The Ecologically True Story of the Tortoise and the Hare
I am conducting research and interviews in/about ecosystems where tortoises and hares actually co-exist. Research has been conducted in Arizona and East Africa. A 3-month multimedia exhibition took place in 2018-2019. Details.
Public Art and Publicly Engaged Art
In the past few years, I have increasingly melded my training in visual arts and my childhood as a 4-H kid learning to quilt and knit. Recent project range from murals to main street beautification, from massive flags commemorating women’s right to vote and fiber arts encouraging everyone to vote. Details.
Ecological Society of America
Section Editor, Communicating Science, The Bulletin of the Ecological Society of America (link): In 2018, I was recruited to launch and edit a new section of ESA’s oldest journal. Effective November 2018, The Bulletin of the Ecological Society of America will now accept submissions for consideration in a new section dedicated to Communicating Science. This new space in the journal provides ESA members interested in communication and engagement a platform for publishing articles on topics of relevance, timeliness, and value for members working at the communications, engagement, and ecology interface. Details and submissions.
Communication and Engagement Section (link): Through a combination of teaching and communicating, I have come to believe deeply in the importance of science communication training. To that end, I co-founded the Communication and Engagement Section of the Ecological Society of America (ESA) in 2014. I regularly co-facilitate science communication training workshops at annual ESA conferences. I also developed and now maintain the Section website, served as Secretary (2015-2016), and was voted to serve as Chairperson-Elect (2016-2017) and Chairperson in 2017-2018.
Her Flag: Celebrating the 19th Amendment
36 states ratified the 19th amendment. 36 female artists designed stripes for a massive flag to commemorate these states. I was selected to design Wyoming’s stripe!

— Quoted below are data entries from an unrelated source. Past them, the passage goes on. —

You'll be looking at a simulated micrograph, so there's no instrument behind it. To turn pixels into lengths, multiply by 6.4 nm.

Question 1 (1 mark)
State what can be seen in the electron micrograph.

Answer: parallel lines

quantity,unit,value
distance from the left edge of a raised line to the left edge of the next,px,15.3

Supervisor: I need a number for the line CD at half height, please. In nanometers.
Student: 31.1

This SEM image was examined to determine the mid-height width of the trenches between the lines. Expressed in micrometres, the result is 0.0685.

My design honors 36 women who inspired and informed my own understanding of equality. These women are all modern women, such as my sisters, mom, aunts, mother-in-law, mentors, and collaborators. Some of these women taught me to empower other women. A few taught me about natural history. One taught me how to teach people about science. Another taught me how to garden, and one introduced me to bluegrass.
Intertwined throughout the stripe, I also added familiar elements of biodiversity that make a place home, such as the Wyoming toad, a ladybug, a chickadee, Indian paintbrush, a beaver, yucca seeds, bison, pronghorn, and more. The background is made of 36 four-patch quilt squares, sewn from my great grandmother’s quilt scraps.